Boom and bust in San Francisco
, a veteran trade unionist and San Francisco Labor Council delegate, reports on the fight against evictions and gentrification in San Francisco.
SEVERAL HUNDRED fair housing and "stop evictions" advocates marched all through San Francisco's historic working-class Mission neighborhood for several hours on Saturday, October 4.
Pounding drum beats from youthful musicians sporting "Basta Ya!" T-shirts sounded the alarm that there is an epidemic of evictions and dramatic shortages of affordable housing that has accelerated the exodus of low and middle-income families from this great city.
We have heard the story before, and it is being retold in many other places across the country, but its repetition in this era of conspicuous consumption does not make it any less compelling.
The surge in housing prices is going "through the roof," city supervisor Scott Weiner said only two years ago. The average rent for a studio apartment then was pegged at $2,126, a steep increase of 22 percent since 2008.
Remarkably, that does not even rank San Francisco at the top of the list. That dubious distinction belongs to Hong Kong and Vancouver in Canada, though some would argue New York has bragging rights as well.
But don't be too hasty to count out San Francisco for the top spot. With the greatest concentration of wealth anywhere in the nation, housing prices have gotten worse over the last two years.
For example, even the New York Times reporter seemed aghast when reporting this year that a Glen Park middle-class-neighborhood, fixer-upper with linoleum floors and an Eisenhower-era kitchen sold for $1.425 million--$530,000 over the asking price--and all in less than two weeks.
The reporter barely concealed his shock that "not a single home on the market is within reach of the average school teacher" and only one house was available for those making $80,000 a year. And this with 23 percent of residents living below the poverty line.
CLEARLY, WALL Street investors have targeted housing as a major profit source, with Silicon Valley and other global entrepreneurs ready to pay just about any price, and often with cash at the ready. Here's how it works.
Investors buy an apartment building and evict all tenants under the outdated state Ellis Act, which arguably allows evictions if the owner changes use of the building. This "change of use" is easily accomplished by converting affordable rental units, subject to the city's somewhat stringent "rent control" law, into condominiums where "rent control" does not apply.
Another way to legally evict tenants is to convert multi-unit buildings into single-family mansions. This is not far-fetched at all. Mark Zuckerberg and Larry Ellison are not the only ones to acquire outlandishly plush city digs that combined several properties.
And like our two uber-rich billionaires, many of these high-rollers displacing local resident housing do not even live here.
Two local investigative reporters reviewed city records for 5,212 condos in 23 buildings and found absentee owners control approximately 2,034 of these condos--about 39 percent of the total were, therefore, using the plush units more like casual vacation or convenient stopover lodging. In some buildings, the number of absentee owners was above 60 percent.

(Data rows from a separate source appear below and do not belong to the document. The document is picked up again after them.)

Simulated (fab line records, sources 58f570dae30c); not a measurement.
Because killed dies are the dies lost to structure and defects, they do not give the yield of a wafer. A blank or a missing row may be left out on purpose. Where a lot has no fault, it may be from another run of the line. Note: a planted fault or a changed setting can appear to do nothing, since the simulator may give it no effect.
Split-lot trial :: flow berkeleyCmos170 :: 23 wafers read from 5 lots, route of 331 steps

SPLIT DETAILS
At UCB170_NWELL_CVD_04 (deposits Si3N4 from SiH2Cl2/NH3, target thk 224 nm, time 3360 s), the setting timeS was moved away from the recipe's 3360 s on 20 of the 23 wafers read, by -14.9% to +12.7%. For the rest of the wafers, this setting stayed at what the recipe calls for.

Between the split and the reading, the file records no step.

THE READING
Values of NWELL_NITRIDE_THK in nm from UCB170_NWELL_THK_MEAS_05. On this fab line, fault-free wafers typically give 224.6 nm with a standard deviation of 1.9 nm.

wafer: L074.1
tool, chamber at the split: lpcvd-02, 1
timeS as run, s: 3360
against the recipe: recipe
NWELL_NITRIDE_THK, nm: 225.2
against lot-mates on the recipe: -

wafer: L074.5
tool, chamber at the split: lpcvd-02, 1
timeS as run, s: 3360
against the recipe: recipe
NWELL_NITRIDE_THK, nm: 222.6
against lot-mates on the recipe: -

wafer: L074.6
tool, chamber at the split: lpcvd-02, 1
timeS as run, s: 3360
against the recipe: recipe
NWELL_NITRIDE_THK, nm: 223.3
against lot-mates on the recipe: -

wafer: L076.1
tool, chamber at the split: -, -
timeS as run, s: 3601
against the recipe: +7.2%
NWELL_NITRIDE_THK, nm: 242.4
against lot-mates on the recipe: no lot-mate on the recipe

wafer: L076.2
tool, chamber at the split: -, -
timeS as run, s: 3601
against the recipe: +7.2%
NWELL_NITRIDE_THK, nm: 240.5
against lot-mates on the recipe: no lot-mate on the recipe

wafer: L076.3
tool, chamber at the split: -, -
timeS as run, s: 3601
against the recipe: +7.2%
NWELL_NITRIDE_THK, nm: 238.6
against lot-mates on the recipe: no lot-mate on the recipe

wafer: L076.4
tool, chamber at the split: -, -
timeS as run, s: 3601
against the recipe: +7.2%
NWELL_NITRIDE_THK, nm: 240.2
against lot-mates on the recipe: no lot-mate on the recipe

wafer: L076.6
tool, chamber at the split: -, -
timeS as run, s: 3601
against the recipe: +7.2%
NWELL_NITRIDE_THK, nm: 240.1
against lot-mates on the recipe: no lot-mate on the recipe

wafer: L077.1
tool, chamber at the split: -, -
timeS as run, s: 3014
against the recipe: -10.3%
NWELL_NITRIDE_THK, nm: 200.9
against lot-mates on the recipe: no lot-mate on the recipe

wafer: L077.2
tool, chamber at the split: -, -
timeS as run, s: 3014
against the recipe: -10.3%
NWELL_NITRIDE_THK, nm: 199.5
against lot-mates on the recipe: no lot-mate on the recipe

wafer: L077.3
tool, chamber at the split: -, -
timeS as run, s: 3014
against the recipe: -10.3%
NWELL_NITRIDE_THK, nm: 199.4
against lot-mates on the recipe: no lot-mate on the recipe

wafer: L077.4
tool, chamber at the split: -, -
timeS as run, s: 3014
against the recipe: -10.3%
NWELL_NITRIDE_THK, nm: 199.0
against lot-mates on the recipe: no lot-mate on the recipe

But investors don't stop there. They also aggressively fund numerous new development projects of luxury apartments and condos which, of course, further redirects space and funding away from affordable housing for folks who actually live here.
"Let's look at the 37 cranes that currently dot the landscape of the city. Are they building affordable housing? No!" veteran Mission neighborhood leader Roberto Hernandez told me categorically.
"They are building luxury condos while not one dime has been spent on affordable housing in the last 13 years in the Mission where I live," the "Our Mission, No Eviction" activist asserted.
The Mission is a legendary working class neighborhood that mingles Latin culture, immigrants, artists, students and youth. It has always been a gateway for new arrivals. Lots of sun, magnificent public murals, great food, broad diversity and affordable rents are big draws. Now, residents are asking, how long will it last?
EVERYTHING IS getting worse for local residents who hoped this city would be hospitable for their children to make home. The seemingly unlimited excessiveness of the ultra-rich seems to have neither limits nor shame. But the consequences of their lifestyle appear everywhere.
For example, there has been a 36 percent decline of Black residents between the 1990 and 2010 census. The city's vibrant Latino population faces the same dim prospect.
Almost 50 percent of last year's evictions were Black and Latino residents according to the Eviction Defense Collaborative (EDC), a non-profit providing legal aid to renters. This obviously has a devastating impact on the city's diversity, once a celebrated part of this multi-cultural city.
"Our city is changing fast and not for the better. Mayor Lee should declare a housing emergency," Hernandez proposed.
Evictions are truly a huge problem. "No fault" Ellis Act evictions numbered over 4,000 in 2013 and are on the rise. According to the Anti-Eviction Mapping Project, evictions rose 42 percent in 2011 and 57 percent in 2012.
It's also worth noting comments by the Mapping Project that "when a landlord alleges breach of the lease or nuisance, it does not necessarily mean a tenant did something wrong."
The EDC provides further evidence that landlords use ridiculous or unfounded pretexts to evict residents. In other words, more and more pretexts for evicting more and more locals to make more and more room for those with more and more money.
Examples cited by the EDC in 2013 include tenants "sued for parking outside the parking lines and cooking late at night." Along these same lines, the most common reason cited for breach of lease and/or nuisance was related to a dog or pet with the number of these cases four times greater than in 2009.
Of course, landlords hoped tenants would not show up in court, which often occurs because the record also shows that displacement of long-term renters falls disproportionately on seniors, disabled and the poor.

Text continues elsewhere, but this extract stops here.